And, 3. The shit is still to hit the fan on whether controlling SCOTUS opinions can be written by people who aren't even in the judicial branch, by people who have never served in the judiciary, and who are directly sponsored by private parties with interests represented by the outcome in the decision.
Stay tuned, because it ain't over.
It's hardly begun.
I also think we'll eventually know the names of those "familiar with the drafting process" (wink-wink-nudge-nudge). But I'll wager the individual source "inside" the court is either Roberts himself or a conduit for Roberts, not one of the four dissenters.
When Roberts realized that his collaborators were stupidly telling tales out of school, his only real option was to offer better sourcing to selected media outlets as a distraction. Roberts could rightly say he was the ultimate source anyway.
However that may be, the leaks otherwise came down through Democratic channels, as was obvious in the "predictions." But, I think Thomas Friedman was likely correct that "the team" was bipartisan and analogous to the Bowles-Simpson thing (except of course for the legality, whoops), and Roberts was the mailman. Now all the leakers have stfu, but the cat's out of the pandora's box, as Tom might say.
By my count, the court voted 8-1 to decide the constutionality of the mandate, and I doubt Roberts et al can block the majority forever.
Now, don't be pointing fingers and naming names, you never know when an Idaho judge will declare jihad on your ass.
Changing the topic, I wonder if Tom Daschle has had a chance to download the opinion. So much of it reads like it was written by a bitter DLC-type ex-Senator who now shills for the insurance industry. Just thinking Daschle might have some insights, and who could know more about IRS penalties!
I know the "South Dakotan" got kinda reclusive after losing HHS. I wonder if anyone even bothered to tell there was a court case.

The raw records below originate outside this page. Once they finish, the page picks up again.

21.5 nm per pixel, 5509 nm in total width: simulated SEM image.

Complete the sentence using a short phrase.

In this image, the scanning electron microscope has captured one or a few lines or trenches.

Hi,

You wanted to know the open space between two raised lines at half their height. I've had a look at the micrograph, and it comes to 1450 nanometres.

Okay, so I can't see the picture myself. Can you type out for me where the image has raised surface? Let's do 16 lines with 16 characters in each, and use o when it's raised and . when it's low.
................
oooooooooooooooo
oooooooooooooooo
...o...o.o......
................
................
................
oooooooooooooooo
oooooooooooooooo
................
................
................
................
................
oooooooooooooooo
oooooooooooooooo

Hank, you have to admit Obama is deceptive on outsourcing. During the last campaign he promised to renegotiate NAFTA, but at the same time sent an envoy to Canada to say he didn't mean it. He not only didn't reopen NAFTA, he signed MORE unfair trade deals to make outsourcing even easier. Onama definitely lied. You're lying if you say he didn't.
Yes, Romney outsourced jobs, that's true. But the structure of unfair trade, deals signed by Clinton and Obama that gutted wage, safety, labor, and environmental ptotections, are what made outsourcing inevitable.